Living Vicariously through Juliette Binoche

I am living in a tiny Canadian town right now and it’s grey and rainy and blah. Naturally, escapism is a priority for me at the moment (or it runs my life, whatever). What better way to live “from near to far” when I can’t literally do that than to watch beautiful movies set in Europe?

Here’s my attempt at a film review. I’ll try to avoid spoilers, but make no promises.

Last night the Sackville Film Society showed Certified Copy (2010), starring Juliette Binoche and William Shimell and directed by Abbas Kiarostami. [A note about the SFS: it is society run by Thaddeus Holownia, and every week throughout the academic year, they show a film that is more ‘under the radar’ than the typical blockbusters shown at The Vogue. Thaddeus noted at the opener this September that the SFS is the only film society left actually still showing movies on film, rather than digitally, which is impressive. It is truly one of this town’s most charming features.]

Here is the trailer for Certified Copy:

That should give you enough of the story to be intriguing without me rehashing the plot.

Thanks to Juliette Binoche, I want to live in Tuscany. I want to be trilingual and be able to fluidly transition between English, French and Italian to express my sentiments. I want to fall in love with a dashing, older British writer. Basically, I just want to be Juliette Binoche, because she is adorable.

Beware, though: movie is more complicated than trailer appears – this is no lighthearted rom-com. It is a film that circles around the notion of love, but lingers unsettlingly in the darker corners of a charming Tuscan hotel room rather than proclaiming itself triumphantly in the setting sun.

This film gets its tiny hooks in early, catching at that the woolly, romantic part of the brain that revels in that first spark of infatuation that one feels upon meeting certain strangers. I admit, I am a bag of mush when it comes to movies about falling in love with strangers, especially when it involves a ride through the Italian countryside down a road lined with cypress trees, tiny coffee mugs in rustic cafes, very old people walking slowly, and red lipstick on a sad mouth. And long, intense close-up shots of the two main characters. And discussions about the meaning and value of art. And cobblestones, so many cobblestones.

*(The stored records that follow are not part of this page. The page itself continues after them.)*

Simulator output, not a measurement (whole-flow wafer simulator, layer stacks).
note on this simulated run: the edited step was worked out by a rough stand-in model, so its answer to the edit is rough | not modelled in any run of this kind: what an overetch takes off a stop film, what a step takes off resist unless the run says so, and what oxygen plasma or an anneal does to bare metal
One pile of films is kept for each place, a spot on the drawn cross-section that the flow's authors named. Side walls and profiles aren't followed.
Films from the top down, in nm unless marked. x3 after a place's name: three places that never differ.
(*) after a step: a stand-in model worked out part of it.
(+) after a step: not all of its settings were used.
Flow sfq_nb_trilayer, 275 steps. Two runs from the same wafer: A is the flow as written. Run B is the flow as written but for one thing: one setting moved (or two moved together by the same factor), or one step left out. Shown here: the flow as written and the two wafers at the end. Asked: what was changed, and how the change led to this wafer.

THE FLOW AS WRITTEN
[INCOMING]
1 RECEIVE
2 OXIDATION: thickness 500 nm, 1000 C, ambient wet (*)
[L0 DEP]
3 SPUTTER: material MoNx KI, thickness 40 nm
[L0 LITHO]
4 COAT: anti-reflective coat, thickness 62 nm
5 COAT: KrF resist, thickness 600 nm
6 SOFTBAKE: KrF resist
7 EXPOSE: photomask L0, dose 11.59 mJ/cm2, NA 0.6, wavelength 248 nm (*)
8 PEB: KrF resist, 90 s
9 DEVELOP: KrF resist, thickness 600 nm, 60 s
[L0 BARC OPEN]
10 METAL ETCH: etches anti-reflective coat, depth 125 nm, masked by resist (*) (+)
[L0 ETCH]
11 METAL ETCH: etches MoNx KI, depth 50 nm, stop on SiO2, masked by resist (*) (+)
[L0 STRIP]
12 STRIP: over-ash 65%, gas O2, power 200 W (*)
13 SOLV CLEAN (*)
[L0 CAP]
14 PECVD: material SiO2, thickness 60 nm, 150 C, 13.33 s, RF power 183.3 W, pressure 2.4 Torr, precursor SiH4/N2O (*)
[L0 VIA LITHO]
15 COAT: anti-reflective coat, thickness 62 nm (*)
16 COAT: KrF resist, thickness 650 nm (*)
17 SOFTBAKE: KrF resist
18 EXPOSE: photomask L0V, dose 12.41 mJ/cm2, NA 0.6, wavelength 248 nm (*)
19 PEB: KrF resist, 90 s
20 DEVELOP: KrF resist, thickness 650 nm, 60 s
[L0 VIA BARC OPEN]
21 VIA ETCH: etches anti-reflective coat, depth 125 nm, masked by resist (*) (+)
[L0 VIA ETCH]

But these hooks snag, and that seductive initial pulling eventually becomes destructive, unravelling any conceptions one might have about this particular relationship. Or relationships in general. Or the exquisite pain accompanying love that is perhaps inevitable after a 15-year-long affair with an artist/writer. In this sense of unravelling, I am referring to both the main characters and the viewers here, for it is impossible not to become wrapped up completely in their mysterious progression from strangers playing at love to lovers who have become estranged.

This movie is complex and confusing and quietly beautiful. The sense that something has been irrevocably lost is palpable in its final scenes. Juliette Binoche’s character whispers hopefully that, maybe if we were more tolerant of each other’s weaknesses, we would be less alone. Maybe we all need to hear that once in a while.